Wednesday, February 09, 2011

Enterprise Completes 7,000th Trap

By Mass Communication Specialist 3rd Class Austin Rooney

USS ENTERPRISE, At Sea (NNS) -- Crew members aboard the aircraft carrier USS Enterprise (CVN 65) took a quick break from ongoing flight operations Feb. 6 to celebrate the 7,000th arrested landing, or 'trap,' completed since Enterprise left the shipyard March 2010.

The ship's Commanding Officer, Capt. Dee L. Mewbourne, invited crew members to participate in a cake-cutting ceremony in Enterprise's Flight Deck Control room to commemorate the occasion.

"This is quite an accomplishment," said Chief Warrant Officer Warren Baker, the ship's Aircraft Launch and Recovery Equipment (ALRE) maintenance officer. "My guys are dedicated; they put in a lot of hard work to achieve 7,000 traps in such a short period of time."

While it's an impressive feat for any aircraft carrier, Baker said the fact that the division had a young crew and the ship was just coming out of the shipyard made the accomplishment even more impressive. Hours of training and maintenance played a vital role in the division's ability to accomplish its mission.

"We sent a lot of our crew to other ships while we were in the yards so they could get qualified," said Baker. "That really helped out a lot. These guys are young, motivated and ready to do whatever it takes to get the job done."

Each successful trap involves the synchronized efforts of flight deck personnel and maintenance personnel working in the arresting gear rooms underneath. For each successful trap, hours of maintenance and are spent to make sure the equipment works well enough to support an aircraft landing.

"The engine room is what really stops the aircraft," said Aviation Boatswain's Mate (Equipment) 3rd Class Jairo Alvarado, an operator working in arresting gear room 3/5. "I performed a lot of maintenance on this equipment to make sure it would work properly when we needed it."

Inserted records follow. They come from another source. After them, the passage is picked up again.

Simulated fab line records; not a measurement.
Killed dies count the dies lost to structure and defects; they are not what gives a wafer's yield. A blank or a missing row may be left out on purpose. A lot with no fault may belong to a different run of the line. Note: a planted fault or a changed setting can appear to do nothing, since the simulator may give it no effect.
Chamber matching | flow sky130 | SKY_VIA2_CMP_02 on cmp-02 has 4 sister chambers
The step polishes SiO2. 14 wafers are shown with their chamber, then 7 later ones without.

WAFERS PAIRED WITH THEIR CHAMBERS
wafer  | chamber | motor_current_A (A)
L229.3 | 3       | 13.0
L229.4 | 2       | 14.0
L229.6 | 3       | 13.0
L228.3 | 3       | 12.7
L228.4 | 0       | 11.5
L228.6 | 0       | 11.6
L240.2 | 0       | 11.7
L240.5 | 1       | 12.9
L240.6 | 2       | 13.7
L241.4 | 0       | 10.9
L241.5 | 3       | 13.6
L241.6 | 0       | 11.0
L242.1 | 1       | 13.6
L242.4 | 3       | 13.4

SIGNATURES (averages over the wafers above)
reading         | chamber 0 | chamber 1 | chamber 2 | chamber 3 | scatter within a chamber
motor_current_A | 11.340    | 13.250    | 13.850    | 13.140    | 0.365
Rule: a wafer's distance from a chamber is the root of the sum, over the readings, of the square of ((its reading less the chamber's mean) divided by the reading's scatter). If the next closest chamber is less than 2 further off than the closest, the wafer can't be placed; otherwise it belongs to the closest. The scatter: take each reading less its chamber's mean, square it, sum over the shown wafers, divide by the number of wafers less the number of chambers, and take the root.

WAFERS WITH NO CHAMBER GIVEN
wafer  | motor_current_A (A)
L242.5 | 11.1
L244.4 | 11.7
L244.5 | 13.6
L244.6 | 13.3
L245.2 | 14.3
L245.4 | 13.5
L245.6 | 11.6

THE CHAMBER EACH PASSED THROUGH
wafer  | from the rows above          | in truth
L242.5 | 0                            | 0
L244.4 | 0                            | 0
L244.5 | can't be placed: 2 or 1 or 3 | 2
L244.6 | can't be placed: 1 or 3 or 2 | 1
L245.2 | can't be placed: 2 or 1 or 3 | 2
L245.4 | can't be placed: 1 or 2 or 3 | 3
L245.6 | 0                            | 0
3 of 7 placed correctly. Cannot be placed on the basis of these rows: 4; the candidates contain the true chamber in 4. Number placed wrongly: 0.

Alvarado said the fact that a young and relatively inexperienced crew was able to complete 7,000 traps in six months was impressive, and shows how hard they have been working since the ship left the shipyard.

"This is a really high number, and it feels great to have been involved in making it happen," said Alvarado. "Without the entire crew doing their part we would never have been able to accomplish this."

As Enterprise continues to move forward with its mission, Senior Chief Aviation Boatswain's Mate (Equipment) (AW) Walter Fadrowski, V-2 Division's maintenance supervisor, said that without V-2 division maintaining the traps and helping to land aircraft, the ship would not be effective in its daily operations.

"The sole purpose of an aircraft carrier is the safe launch and recovery of aircraft," said Fadrowski. "Without that capability, what are we?"

Thanks to a focus on safety and attention to detail, Enterprise air and squadron crew members have made the 7,000th trap the one of many notable achievements already accomplished by Big 'E' just weeks into its deployment.

As of Feb. 6, Big 'E' has logged 968 traps during its 21st deployment, 7,087 traps since leaving the shipyard and is approaching 400,000 traps since its commissioning in 1961.

Enterprise Strike Group consists of Enterprise, the guided-missile cruiser USS Leyte Gulf (CG 55), the guided-missile destroyers USS Bulkeley (DDG 84), USS Barry (DDG 52) and USS Mason (DDG 87), USNS Arctic (T-AOE 8), Carrier Air Wing 1 and Destroyer Squadron 2.